A review of market trends in early September suggested that the recent correction didn’t trigger a clear risk-off signal. Two months later, not much has changed, based on several ETF pairs that are proxies for various aspects of market sentiment via prices through yesterday’s close (Nov. 8). Markets are churning as various threats raise questions about the path ahead, but for the moment it’s still not obvious that investors are throwing in the towel on risk assets.
Let’s start with the big picture via a set of global asset allocation funds. The ratio for the aggressive portfolio (AOA) vs. its conservative counterpart (AOK) has corrected in recent months, but an uptrend is still conspicuous. The upside bias, if it holds, suggests that the appetite for risk, while battered lately, has yet to surrender to an outright risk-off signal.
The ratio for US stocks (SPY) vs. a low-volatility subset (USMV) may be on the threshold of signaling a risk-off environment, but not yet. The next several weeks could be decisive, one way or the other, but for the moment this pair is effectively sitting on the fence and waiting to see how various risk factors unfold.
By contrast, the relative strength in semiconductor stocks (SMH) vs. US equities overall (SPY) still reflects a bullish trend, albeit one in a holding pattern lately. That’s encouraging because semi-stocks are considered a proxy for the risk appetite generally as well as the business cycle. It’s hardly a silver bullet, but it’s one more item in the bullish column, at least potentially.
One area that raises more concern is housing stocks (XHB). Comparing these shares to the broad equities market (SPY) offers a more cautious outlook, which isn’t surprising, given the recent rise in mortgage rates.

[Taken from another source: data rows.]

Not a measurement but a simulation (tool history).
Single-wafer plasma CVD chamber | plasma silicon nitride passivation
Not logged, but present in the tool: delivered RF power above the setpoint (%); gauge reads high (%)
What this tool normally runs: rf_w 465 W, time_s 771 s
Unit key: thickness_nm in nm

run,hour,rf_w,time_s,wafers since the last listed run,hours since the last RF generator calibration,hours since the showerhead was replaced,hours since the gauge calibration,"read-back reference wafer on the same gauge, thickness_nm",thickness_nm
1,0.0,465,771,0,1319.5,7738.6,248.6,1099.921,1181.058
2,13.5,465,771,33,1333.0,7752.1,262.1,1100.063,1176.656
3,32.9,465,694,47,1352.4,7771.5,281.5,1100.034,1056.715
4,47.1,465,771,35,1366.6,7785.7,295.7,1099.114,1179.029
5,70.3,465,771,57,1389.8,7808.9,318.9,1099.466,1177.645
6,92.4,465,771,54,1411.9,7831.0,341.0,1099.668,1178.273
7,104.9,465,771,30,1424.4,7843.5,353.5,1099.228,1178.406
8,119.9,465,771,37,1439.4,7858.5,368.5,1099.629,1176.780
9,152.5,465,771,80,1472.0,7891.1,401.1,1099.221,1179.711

But if Treasury yields have peaked, which is open for debate, perhaps the worst has passed for housing. If so, that would bode well for risk assets generally. Once again, the next several weeks could be decisive for deciding what’s brewing for 2024.
Finally, the stock-bond ratio (via SPY and BND) continues to suggest that the appetite for risk has only been dented but the upside trend hasn’t been broken. That’s encouraging in that the recent spike in macro and geopolitical threats have yet to tank this ratio, which implies a resilience that still favors risk allocations.